Buddha's path

Buddha's path


Hong Kong is a wonderland that offers so much to the tourist it is difficult to make a choice. From the minute we landed from our Dragonair flight and walked into the ultra-modern new airport in Hong Kong, which occupies the complete Chak Lap Kok Island measuring one sq mile; we knew we were going to experience the most amazing sights.
From our hotel Novotel Citygate in Tung Chung which is five minutes from the international airport, we could see the cable cars moving across to a far away hill top and that is where we were heading on our arrival. That’s where the scenic Ngong Ping 360 Village with the biggest bronze Buddha in the world was. The whole trip to the village was an exciting adventure from the minute we went to the Tung Chung Cable Car Terminal.

Beauty from air

One hundred and nine cars glide up and down from Tung Chung to Lantau Island where the Ngong Ping 360 village is situated. Built two years ago, the cable car trip was a scenic delight. Twenty five minutes of visual pleasure in the 10 seater cable car which can carry seven standees took our breadth away. Crossing the Tung Chung Bay at a height of 900 metres this trip by road to the Village would have taken an hour over some steep hair pin bends, but we would do it in a few minutes.

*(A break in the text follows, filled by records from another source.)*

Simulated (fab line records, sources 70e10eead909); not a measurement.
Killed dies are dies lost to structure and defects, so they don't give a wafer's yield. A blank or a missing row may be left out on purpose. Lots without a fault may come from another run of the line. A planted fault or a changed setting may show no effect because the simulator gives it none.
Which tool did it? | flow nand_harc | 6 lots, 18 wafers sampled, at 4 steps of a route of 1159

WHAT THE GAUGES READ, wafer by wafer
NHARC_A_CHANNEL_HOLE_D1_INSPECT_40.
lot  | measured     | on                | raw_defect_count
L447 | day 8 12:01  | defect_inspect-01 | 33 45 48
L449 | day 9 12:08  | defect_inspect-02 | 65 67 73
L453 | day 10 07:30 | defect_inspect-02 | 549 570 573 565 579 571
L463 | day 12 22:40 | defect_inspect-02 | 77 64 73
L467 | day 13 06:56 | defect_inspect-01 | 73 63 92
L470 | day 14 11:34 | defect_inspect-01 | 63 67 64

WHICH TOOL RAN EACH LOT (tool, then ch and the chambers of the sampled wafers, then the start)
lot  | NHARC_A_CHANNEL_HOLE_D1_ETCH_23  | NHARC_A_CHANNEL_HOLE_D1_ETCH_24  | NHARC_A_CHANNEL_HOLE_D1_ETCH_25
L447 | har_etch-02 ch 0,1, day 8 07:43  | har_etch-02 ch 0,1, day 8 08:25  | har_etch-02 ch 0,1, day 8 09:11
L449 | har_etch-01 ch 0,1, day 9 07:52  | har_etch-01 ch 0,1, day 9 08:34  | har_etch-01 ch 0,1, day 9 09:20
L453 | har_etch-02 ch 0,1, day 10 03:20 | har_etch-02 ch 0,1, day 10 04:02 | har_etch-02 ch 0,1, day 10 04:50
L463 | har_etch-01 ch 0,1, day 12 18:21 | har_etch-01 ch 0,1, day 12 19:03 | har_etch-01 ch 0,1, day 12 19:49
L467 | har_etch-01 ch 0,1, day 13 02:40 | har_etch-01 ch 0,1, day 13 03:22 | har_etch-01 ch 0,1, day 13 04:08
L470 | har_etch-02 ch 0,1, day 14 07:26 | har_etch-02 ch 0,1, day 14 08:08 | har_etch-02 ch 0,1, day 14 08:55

Moving at a comfortable speed, our first sight was the Hong Kong International airport from Tower 3 of the cable car, then nature’s beauty unfolded at Tower 4 when we caught a glimpse of the Lantau North country. Our first glimpse of the Tian Tan Buddha perched high on top of the mountain was from the Nei Lak Shan Angle station of the cable car just before we arrived at the beautiful Ngong Ping cable car Terminal. Catching all that aerial beauty on camera kept us busy but we weren’t aware that we were being photographed by the ‘smart monkey’ in the cable car too. At the terminal it was amazing to immediately see our digital photo staring down at us from the wall.

A shoppers’ paradise

The fairyland that is Ngong Ping 360 Village offers a mind boggling line up of activities before one reaches the Buddha statue. The whole village tour can be a 90 minute experience, starting at the Ngong Ping village where shoppers can go crazy picking up fabulous shoes, clothes, food, souveniers, play game and browse though the artefacts.
We were obviously searching for typical Hong Kong memorabilia and gifts so our first stop was the Souvenier To Go store where embroidery, ceramics and brassware drove us crazy with admiration. For ornate jade, pearl and crystal we realised that the Gift Station was the perfect stop but it was an up market outlet.
Now what is the most typical item that one can gift from Hong Kong? It has to be chopsticks and there was a whole Chopsticks Gallery with different styles from Korea, Japan, China and Vietnam. And I always thought chopsticks were just two sticks you eat with!
I wanted something truly Chinese antique so stopped by the China Art Window where there was a vast collection of pots, plates, jades and Buddha statues and they matched my wallet. Chinese embroidery is well known and Red Plus had lots of it for the home and apparel; while Wooden House presented superb wood work.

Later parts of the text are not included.